The jackknife function measures the similarity between pairs of vectors containing predicted and observed values. Specifically, it computes the correlation, correlation squared, mean squared error and mean absolute error, as well as corresponding estimates of standard deviation. If the observed values are binary, the function can also compute the area under curve. The jackknife function was designed for computing the accuracy of polygenic risk scores, such as those created by the Prediction tools.
Always read the screen output, which suggests arguments and estimates memory usage.
_ _ _ _ _ _ _ _ _ _ _ _ _ _ _ _ _ _ _ _ _ _ _ _ _ _ _ _ _ _ _ _ _ _ _ _ _ _ _ _ _ _ _ _ _ _
The main argument is --jackknife <outfile>.
This requires the following two options
--data-pairs <datapairs> or --profile <profile> - to provide pairs of predicted and observed values. If using --data-pairs, then <datapairs> should have either two or three columns (with no headers), containing predicted values, observed values, and (if provided) regression weights. If using --profile, then <profile> should be the output from Calculation Scores.
--num-blocks <integer> - to specify the number of jackknife blocks (usually 200 is a good choice).
If the observed values are binary, you can add --AUC YES, and LDAK will additionally compute the area under curve.
The accuracy estimates will be saved in <outfile>.jack.

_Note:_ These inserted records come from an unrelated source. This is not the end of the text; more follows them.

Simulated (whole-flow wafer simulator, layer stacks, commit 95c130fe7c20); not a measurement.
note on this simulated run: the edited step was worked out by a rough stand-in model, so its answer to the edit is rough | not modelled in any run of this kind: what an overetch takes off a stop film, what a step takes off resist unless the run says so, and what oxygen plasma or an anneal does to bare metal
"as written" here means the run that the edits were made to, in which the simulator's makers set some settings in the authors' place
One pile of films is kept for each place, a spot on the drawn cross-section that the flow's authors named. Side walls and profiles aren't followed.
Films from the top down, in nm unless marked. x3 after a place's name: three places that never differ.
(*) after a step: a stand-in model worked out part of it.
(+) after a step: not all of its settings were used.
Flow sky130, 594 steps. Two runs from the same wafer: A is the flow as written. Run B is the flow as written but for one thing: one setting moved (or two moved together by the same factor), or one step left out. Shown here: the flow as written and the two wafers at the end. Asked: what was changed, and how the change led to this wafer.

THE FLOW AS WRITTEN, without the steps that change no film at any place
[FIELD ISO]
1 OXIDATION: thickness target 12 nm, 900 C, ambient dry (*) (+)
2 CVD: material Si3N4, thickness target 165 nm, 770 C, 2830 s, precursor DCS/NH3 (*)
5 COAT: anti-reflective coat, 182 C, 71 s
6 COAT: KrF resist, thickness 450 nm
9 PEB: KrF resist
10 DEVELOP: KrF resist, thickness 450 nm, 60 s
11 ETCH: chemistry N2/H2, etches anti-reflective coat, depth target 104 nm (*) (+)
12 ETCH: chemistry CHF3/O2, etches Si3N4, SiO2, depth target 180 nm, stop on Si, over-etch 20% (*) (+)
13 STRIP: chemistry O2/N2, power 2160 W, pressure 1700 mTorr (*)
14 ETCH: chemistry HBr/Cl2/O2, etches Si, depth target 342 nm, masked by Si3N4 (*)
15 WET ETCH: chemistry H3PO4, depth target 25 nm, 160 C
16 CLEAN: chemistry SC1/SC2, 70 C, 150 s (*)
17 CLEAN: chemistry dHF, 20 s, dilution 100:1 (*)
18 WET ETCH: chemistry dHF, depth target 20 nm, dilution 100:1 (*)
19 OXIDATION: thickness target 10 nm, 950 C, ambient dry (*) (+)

_ _ _ _ _ _ _ _ _ _ _ _ _ _ _ _ _ _ _ _ _ _ _ _ _ _ _ _ _ _ _ _ _ _ _ _ _ _ _ _ _ _ _ _ _ _
Example:
Here we use the binary PLINK files human.bed, human.bim and human.fam, and the phenotypes binary.binary from the Test Datasets. We will construct a toy score file using the following command
echo "Predictor A1 A2 Centre Effect1 Effect2
21:14642464 A G 0.88 0.3 -0.1
21:14649798 C A 0.97 -0.2 0.4" > scores.txt
We first calculate scores by running
./ldak.out --calc-scores scores --scorefile scores.txt --bfile human --power 0 --pheno binary.pheno
Because we included the option --pheno, the resulting profile contains both scores and the phenotypes. Therefore, we can measure how well the scores predict the phenotypes by running
./ldak.out --jackknife jack --profile scores.profile --num-blocks 200
The file jack.jack reports the correlation, correlation squared, mean squared error and mean absolute error, with standard deviations derived from jackknifing.
If we instead run
./ldak.out --jackknife jack --profile scores.profile --num-blocks 200 --AUC YES
the output is the same as before, except the file jack.jack also reports the area under curve (this is possible because the phenotypes are binary).